Brass Art, this voice; this life; this procession (still), 2024, two-channel video comprising Lidar data and Kinect capture, colour and monochrome, sound, 13 min. Courtesy the artists and Home, Manchester

In the next iteration of their project examining the history of literary production, Brass Art regenerate Woolf’s writing shed at Home, Manchester. It’s an exercise in attention – and misdirection

As Brass Art, artists Chara Lewis, Anneké Pettican and Kristin Mojsiewicz work across sculpture, drawing, video and photography to create installations often centred around largescale projected images. Using light to cast shadow, transform materials or offer fleeting or fragmentary glimpses of interior spaces, objects and the artists’ own bodies, their works elicit a sense of doubt or unease in the viewer, reflecting their interest in how to visualise psychological states.

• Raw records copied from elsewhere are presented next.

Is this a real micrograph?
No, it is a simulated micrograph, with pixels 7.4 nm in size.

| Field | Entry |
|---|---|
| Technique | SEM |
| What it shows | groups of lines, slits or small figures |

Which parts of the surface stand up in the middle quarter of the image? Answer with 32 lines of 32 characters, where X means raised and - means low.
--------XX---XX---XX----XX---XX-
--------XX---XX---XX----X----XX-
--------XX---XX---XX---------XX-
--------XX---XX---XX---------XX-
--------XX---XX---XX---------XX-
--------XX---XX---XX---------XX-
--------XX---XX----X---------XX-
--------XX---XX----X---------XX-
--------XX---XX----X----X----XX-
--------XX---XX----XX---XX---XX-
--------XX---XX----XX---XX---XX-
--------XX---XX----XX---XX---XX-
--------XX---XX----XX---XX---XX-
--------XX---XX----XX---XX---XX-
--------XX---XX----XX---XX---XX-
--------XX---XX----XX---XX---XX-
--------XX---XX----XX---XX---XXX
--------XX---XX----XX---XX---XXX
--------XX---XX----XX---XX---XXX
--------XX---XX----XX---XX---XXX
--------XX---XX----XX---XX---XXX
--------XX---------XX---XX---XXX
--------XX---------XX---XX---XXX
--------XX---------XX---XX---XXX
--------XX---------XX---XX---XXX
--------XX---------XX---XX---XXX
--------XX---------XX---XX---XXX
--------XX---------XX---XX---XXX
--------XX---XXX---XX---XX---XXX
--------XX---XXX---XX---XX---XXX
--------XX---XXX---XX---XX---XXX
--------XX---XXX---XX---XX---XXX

The heart of this exhibition and the largest new work is this voice; this life; this procession (2024), the most recent chapter of Brass Art’s decade-plus examination of historic sites of literary production, following earlier works made at the Freud Museum (Sigmund Freud’s London home), in 2015, and the Brontë sisters’ museum in Haworth in 2012. this voice… takes as its subject Virginia Woolf ’s writing shed at Monk’s House, Rodmell, East Sussex. In her 1929 essay ‘A Room of One’s Own’, Woolf famously asserted that a woman must have money and a room of her own in order to write, a statement that has become integral to feminist analyses of the relationship between material conditions and creative practice. Woolf ’s shed, set apart from the house, seems to be a literal manifestation of her plea. Access to the shed is usually limited to a glimpse through a viewing window, but Brass Art were allowed to scan themselves, the shed’s interior and the surrounding garden using 3D scanners. Here, the two-channel video combines images of a 3D model of Woolf ’s shed, hovering, turning and spinning in space, with movements of the artists’ bodies within the shed, captured momentarily and fleetingly. The overlay of naturalistic or photographic imagery and more obviously digital and pixelated forms suggests a sense of crossing boundaries and thresholds. According to the artists’ accompanying notes, this reflects Woolf ’s own writing strategies, of fragmented reality, stream-of-consciousness and defamiliarisation. The rustling of cellophane, recorded onsite by the artists, is the basis for an immersive soundscape by electroacoustic composer Annie Mahtani, providing an uncanny aural accompaniment to the visual material.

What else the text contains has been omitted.